CMIS 241 DE
Study chapter 3, about unsorted and sorted lists classes and binary
search. You can go lightly over the implementation details of the
book's code.
A list is an abstract data type that is a sequence of items. Sequence
implies that each list item has an item before it and after it in the
list (except for the first and last elements). The number of items in
the list is the list's length or size. A partially filled array
(i.e. filled from the beginning) is a kind of list, but a list is not
an array. A list can be implemented with an array (it could also be
implemented with a linked data structure [chapter 5]).

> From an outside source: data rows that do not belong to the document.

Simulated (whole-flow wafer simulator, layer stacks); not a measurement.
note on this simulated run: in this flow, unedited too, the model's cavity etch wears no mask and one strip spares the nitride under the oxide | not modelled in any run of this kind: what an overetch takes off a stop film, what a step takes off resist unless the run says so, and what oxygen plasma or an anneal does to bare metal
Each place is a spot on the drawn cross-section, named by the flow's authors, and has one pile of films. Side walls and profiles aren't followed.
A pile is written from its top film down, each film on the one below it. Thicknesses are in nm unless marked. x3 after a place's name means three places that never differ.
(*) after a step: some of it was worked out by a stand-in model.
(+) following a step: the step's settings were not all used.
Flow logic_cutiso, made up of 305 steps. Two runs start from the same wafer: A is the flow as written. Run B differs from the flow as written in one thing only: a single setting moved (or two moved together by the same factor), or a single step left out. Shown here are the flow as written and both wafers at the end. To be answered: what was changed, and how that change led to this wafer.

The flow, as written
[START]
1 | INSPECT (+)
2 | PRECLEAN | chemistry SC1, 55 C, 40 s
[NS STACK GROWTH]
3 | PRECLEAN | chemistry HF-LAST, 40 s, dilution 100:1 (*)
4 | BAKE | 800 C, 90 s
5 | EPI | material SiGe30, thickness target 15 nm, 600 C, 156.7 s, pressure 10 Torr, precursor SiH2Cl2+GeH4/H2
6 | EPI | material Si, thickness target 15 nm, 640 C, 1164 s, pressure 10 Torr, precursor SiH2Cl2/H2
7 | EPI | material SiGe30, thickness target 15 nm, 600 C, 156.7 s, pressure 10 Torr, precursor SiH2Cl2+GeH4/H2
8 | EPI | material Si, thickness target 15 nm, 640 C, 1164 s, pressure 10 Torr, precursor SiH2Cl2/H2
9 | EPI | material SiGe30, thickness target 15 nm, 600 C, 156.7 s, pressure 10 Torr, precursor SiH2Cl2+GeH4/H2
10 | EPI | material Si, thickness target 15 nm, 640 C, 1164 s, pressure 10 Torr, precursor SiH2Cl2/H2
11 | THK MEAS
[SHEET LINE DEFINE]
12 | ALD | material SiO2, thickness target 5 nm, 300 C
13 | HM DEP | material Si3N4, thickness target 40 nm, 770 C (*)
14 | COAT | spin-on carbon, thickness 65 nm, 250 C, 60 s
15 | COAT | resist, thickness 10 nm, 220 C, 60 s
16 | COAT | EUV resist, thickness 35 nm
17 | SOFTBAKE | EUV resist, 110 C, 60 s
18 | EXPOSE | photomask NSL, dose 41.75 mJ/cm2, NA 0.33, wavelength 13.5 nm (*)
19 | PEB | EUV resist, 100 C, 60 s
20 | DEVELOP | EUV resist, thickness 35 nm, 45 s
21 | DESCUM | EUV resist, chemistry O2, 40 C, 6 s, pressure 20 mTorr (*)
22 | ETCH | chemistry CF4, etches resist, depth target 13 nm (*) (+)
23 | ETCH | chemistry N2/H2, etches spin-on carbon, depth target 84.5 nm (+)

Java has some built-in list classes. They are part of the Collections
Framework. ArrayList is one of them. An ArrayList is a list of any
kind of and any mix of objects (primitive type values have to be
"wrapped" in its corresponding wrapper class, e.g. an int has to be
turned in to a Integer). (Usually the items in the list are the same
type, but they don't have to be.)
A collection is a group of objects...C++ uses the word container...
Incredibly easy to use. And efficient and very reliable. No one will
create their own list class.
The ArrayList grows and shrinks automatically as needed.
//How to use an ArrayList:
//1. declare and instantiate an ArrayList object:
// ArrayList myArrayList = new ArrayList();
//2. use the methods on it:
// myArrayList.add("a string object");
// myArrayList.add(anyObject);
// if (myArrayList.contains(someObject))...
The Collections class has some static methods to perform various
algorithms on collections such as ArrayLists.
Collections.sort (myArrayList)
Collections.reverse(myArrayList)
Collections.shuffle(myArrayList) randomly permute (mix up) the items
Collections.min (myArrayList)
Collections.max (myArrayList)
A static method (also known as a class method) is a method that is
not part of any particular instantiated object. It typically provides
a utility for general use. It is typically invoked via the class name
instead of an object reference. Math.sqrt(),
JOptionPane.showInputDialog(), System.out.println() are static
methods
Run the ArrayListTest.java to understand ArrayList.
A list that's not in any order can not be efficiently searched.
Basically you have to look at all the items until either you find what
you're looking for or you get to the end of the list. This is called
sequential search. With small lists the time it takes is irrelevant,
but many applications have huge lists that must be searched a lot.
Say you've got one million items, and they need to be searched one
thousand times every second. The searching is going to take up a lot
of CPU time, whatever the mega/giga hertz. However, if the list is in
sorted order, and it's stored in an array (i.e. the list is
implemented with an array), you can take advantage of the power of
array indexing to search very efficiently. Because arrays are laid
out sequentially in memory, element access via an index is just a
simple memory address calculation. Any element of an array can be
accessed in the same time as any other. You're not limited to
sequential access, you can access the elements in any order or
pattern. The binary search repeatedly ("recursively" as we'll see in
chapter 7) accesses the middle element of (sub)arrays that are half
the size of the (sub)array just previously looked at. This allows
searching in essentially no time at all. Pages 174-180 show the algorithm.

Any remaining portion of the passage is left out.